In my last post, I discussed some research by Zell et al (2016) primarily in the service of examining measures of sexism and the interpretation of the data they produce (which I recommend reading first). Today I wanted to give that paper a more in-depth look to illustrate this (perhaps unconscious) goal of trying to get people to view the sexes as more similar than they actually are. Zell et al (2016) begin their introduction by suggesting that most psychological differences between men and women are small, and the cases in which medium to large differences exist – like mating preferences and aggression – tend to be rare. David Schmitt has already put remarks like that into some context, and I highly recommend you read his post on the subject. In the event you can’t be bothered to do so at the moment, one of the most important takeaway points from his post is that even if the differences in any one domain tend to be small on average, when considered across all those domains simultaneously, those small differences can aggregate into much larger ones.

Moreover, the significance of a gender difference is not necessarily determined by its absolute size, either. This was a point Steven Pinker mentioned in a somewhat-recent debate with Elizabeth Spelke (and was touched on again in a recent talk by Jon Haidt at SUNY New Paltz). To summarize this point briefly, if you’re looking at a trait in two normally-distributed populations that are, on average, quite similar, the further from that average value you get, the most extreme the difference between populations become. Pinker makes the point clear in this example:

“…it’s obvious that distributions of height for men and women overlap: it’s not the case that all men are taller than all women. But while at five foot ten there are thirty men for every woman, at six feet there are two thousand men for every woman. Now, sex differences in cognition tend not to be so extreme, but the statistical phenomenon is the same.”

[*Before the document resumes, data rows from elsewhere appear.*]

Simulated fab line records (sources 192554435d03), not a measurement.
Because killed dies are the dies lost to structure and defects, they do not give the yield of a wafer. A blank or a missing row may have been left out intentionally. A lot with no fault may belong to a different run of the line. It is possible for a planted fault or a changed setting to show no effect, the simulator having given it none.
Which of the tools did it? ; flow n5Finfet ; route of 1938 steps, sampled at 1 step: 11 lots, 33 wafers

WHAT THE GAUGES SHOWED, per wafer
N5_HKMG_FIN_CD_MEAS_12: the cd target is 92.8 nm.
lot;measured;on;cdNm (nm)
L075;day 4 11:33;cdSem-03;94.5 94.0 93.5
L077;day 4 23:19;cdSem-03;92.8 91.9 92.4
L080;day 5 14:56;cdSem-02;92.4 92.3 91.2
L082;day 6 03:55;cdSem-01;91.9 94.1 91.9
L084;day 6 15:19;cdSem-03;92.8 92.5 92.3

Not only are small sex differences sometimes important, then, (such as when you’re trying to hire people for a job who are in the top 1% of distribution for a trait like intelligence, speed, conscientiousness; you name it) but a large number of small effects (as well as some medium and large ones) can all add up to collectively represent some rather large differences (and that assumes you’re accounting for all relevant sex differences; not just a non-representative sample of them). With all this considered, the declaration at the beginning of Zell et al’s paper that most sex differences tend to be small strikes me less as a statement of empirical concern, but rather one that serves to set up the premise for the rest of their project: specifically, the researchers wanted to test whether people’s scores on the ambivalent sexism inventory predicted (a) the extent to which they perceive sex differences as being large and (b) the extent to which they are inaccurate in their perceptions. The prediction in this case was that people who scored high on their ostensible measures of sexism would be more likely to exaggerate sex differences and more likely to be wrong about their size overall (as an aside, I don’t think those sexism questions measure what the authors hope they do; see my last post).

In their first study, Zell et al (2016) asked about 320 participants to estimate how large they think sex differences are between men and women (from 1-99) were for 48 traits and to answer 6 questions intended to measure their hostile and benevolent sexism (as another aside, I have no idea why those 48 traits in particular were selected). These answers were then averaged for each participant to create an overall score for how large they viewed the sex differences to be, and how high they scored on hostile and benevolent sexism. When the relevant factors were plugged into their regression, the results showed that those higher in hostile (ß = .19) and benevolent (ß = .29) sexism tended to perceive sex differences as larger, on average. When examined by gender, it was found that women (ß = .41) who were higher in benevolent sexism were more likely to perceive sex differences as large (but this was not true for men: ß = .11) and – though it was not significant – the reverse pattern held for hostile sexism, such that women high in hostile sexism were nominally less likely to perceive sex differences as large (ß = -.32).

The more interesting finding, at least as far as I’m concerned, is that in spite of those scoring higher on their sexism scores perceiving sex differences to be larger, they were not really more likely to be wrong about them. Specifically, those who scored higher on benevolent sexism were slightly less accurate (ß = -.20), just as women tended to be less accurate than men (ß = -.19); however, hostile sexism scores were unrelated to accuracy altogether (ß = .003), and no interactions with gender and sexism emerged. To put that in terms of the simple correlations, hostile and benevolent sexism correlated much better with the perceived size of sex differences (rs = .26 and .43, respectively) than they did with accuracy (rs = -.12 and -.22, with the former not being significant and the latter being rather small). Now since we’re dealing with two genders, two sexism scales, and relatively small effects, it is possible that some of these findings are a bit more likely to be statistical flukes; that does tend to happen as you keep slicing data up. Nevertheless, these results are discussed repeated within the context of their paper as representing exaggerations: those scoring higher on these sexism measures are said to exaggerate sex differences, which is odd on account of them not consistently getting them all that wrong.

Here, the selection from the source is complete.